This Zuni necklace by David Tsikewa is made of twelve hand-carved turquoise frogs with black eyes of obsidian or jet, with a handmade silver hook and eye clasp. The frogs are strung with Olivella shell heishe or heishi (fine shell disk beads separating the frogs). This type of necklace became a popular tourist item starting in the 1930s.

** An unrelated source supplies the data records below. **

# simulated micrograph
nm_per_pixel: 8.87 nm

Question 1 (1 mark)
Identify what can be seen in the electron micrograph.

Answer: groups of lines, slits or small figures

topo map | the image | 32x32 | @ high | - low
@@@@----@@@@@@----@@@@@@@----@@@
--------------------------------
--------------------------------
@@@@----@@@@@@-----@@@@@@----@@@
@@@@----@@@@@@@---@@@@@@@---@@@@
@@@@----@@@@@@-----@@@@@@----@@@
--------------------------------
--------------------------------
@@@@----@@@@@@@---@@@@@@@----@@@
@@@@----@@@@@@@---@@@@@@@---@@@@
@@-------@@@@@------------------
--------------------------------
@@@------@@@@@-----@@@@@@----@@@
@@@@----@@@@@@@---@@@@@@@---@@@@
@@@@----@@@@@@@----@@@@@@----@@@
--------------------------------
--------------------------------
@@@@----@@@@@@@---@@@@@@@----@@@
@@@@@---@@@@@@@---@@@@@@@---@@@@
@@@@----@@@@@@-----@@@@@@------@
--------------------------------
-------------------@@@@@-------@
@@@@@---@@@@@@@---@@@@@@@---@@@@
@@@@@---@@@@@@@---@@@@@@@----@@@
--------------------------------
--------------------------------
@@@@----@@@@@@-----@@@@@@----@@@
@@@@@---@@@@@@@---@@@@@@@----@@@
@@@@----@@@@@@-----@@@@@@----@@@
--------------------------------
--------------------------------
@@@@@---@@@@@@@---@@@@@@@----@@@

Made by the artist David Tsikewa, the necklace was purchased by Morton Sachs in Tucson, Arizona from trader Tom Bahti in 1969. Mary S. Sachs donated it to the Maxwell Museum in 1983. David Tsikewa (1915-1971) was a talented silversmith and carver from Zuni Pueblo. He married Mary Weahkee, the daughter of Teddy Weahkee, one of the original pioneers of Zuni traditional carving. David and Mary were both carvers; David was especially known for his bird carvings. He also carved other traditional and non-traditional animal figures, creating a wide menagerie of animals during his lifetime. Their children continue the tradition.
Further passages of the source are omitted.